“Our cultural heritage is at stake here. We are an adaptable people. We have over the millennium been able to adapt to incredible circumstances. But I think adaptability has its limits. If the ice is not forming, how else does one adapt to seasons that are not as they used to be when the whole environment is changing underneath our feet, literally?”
— Sheila Watt-Cloutier, president of the circumpolar conference
The white north communities are waiting longer for a winter that is not as cold as it used to be. The Inuit people are watching how their mountains are becoming bare without their usual cap of snow and observing changes in animal migration and their living habits. According to Environment Canada, in the past 40 years, Canada’s western Arctic has warmed up by 1.5 degrees Celsius. An interesting effect that climate change has had on the Inuit people of Canada is in their lifestyle and traditional knowledge. These people have survived on information and traditions passed by generations including climate reading, animal behavior, and survival during the seasons. Because of the climate changing so drastically, not only has the weather become harder for them to read but the animals that they hunt and study for season changes are acting differently, getting sick, and are not as abundant as they used to be. This has caused anxiety and uncertainty, mostly in the older people in the community, since the knowledge that has been keeping them alive for generations has been rendered almost useless.

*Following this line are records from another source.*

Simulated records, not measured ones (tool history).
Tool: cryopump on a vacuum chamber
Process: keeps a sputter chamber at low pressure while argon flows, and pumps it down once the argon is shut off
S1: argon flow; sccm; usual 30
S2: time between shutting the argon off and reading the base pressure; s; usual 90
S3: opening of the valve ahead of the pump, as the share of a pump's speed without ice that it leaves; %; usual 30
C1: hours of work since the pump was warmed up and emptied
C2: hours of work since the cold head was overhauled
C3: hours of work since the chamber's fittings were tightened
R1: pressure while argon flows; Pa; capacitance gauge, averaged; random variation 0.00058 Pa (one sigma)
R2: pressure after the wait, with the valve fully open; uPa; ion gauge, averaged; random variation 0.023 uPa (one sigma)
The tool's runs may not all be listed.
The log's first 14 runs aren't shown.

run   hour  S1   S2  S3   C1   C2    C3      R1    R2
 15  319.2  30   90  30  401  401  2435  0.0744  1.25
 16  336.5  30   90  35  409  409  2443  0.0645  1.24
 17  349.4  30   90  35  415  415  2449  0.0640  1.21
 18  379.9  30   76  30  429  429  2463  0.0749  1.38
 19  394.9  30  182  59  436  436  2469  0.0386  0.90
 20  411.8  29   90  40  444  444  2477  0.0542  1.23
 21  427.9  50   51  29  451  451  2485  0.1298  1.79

Since then, Nunavut’s climate has gone up another approximate 1.2 degrees. The reduced sea ice has brought the possibility of more shipping in Nunavut, however, this may mean that more oil spills can occur in the future, further affecting the fauna and marine ecosystems that these people depend on for food and survival. Many of the Nunavut’s residences were built on permafrost, but as this one thaws, many families are facing dangerous conditions and uncertain ground under their feet. Additionally, precipitation has gotten stronger recently, causing major floods and damage to the community’s infrastructure. It is beyond doubt that the residents of Nunavut and the Intuit are witnessing the firsthand effects of an Earth that is warming up.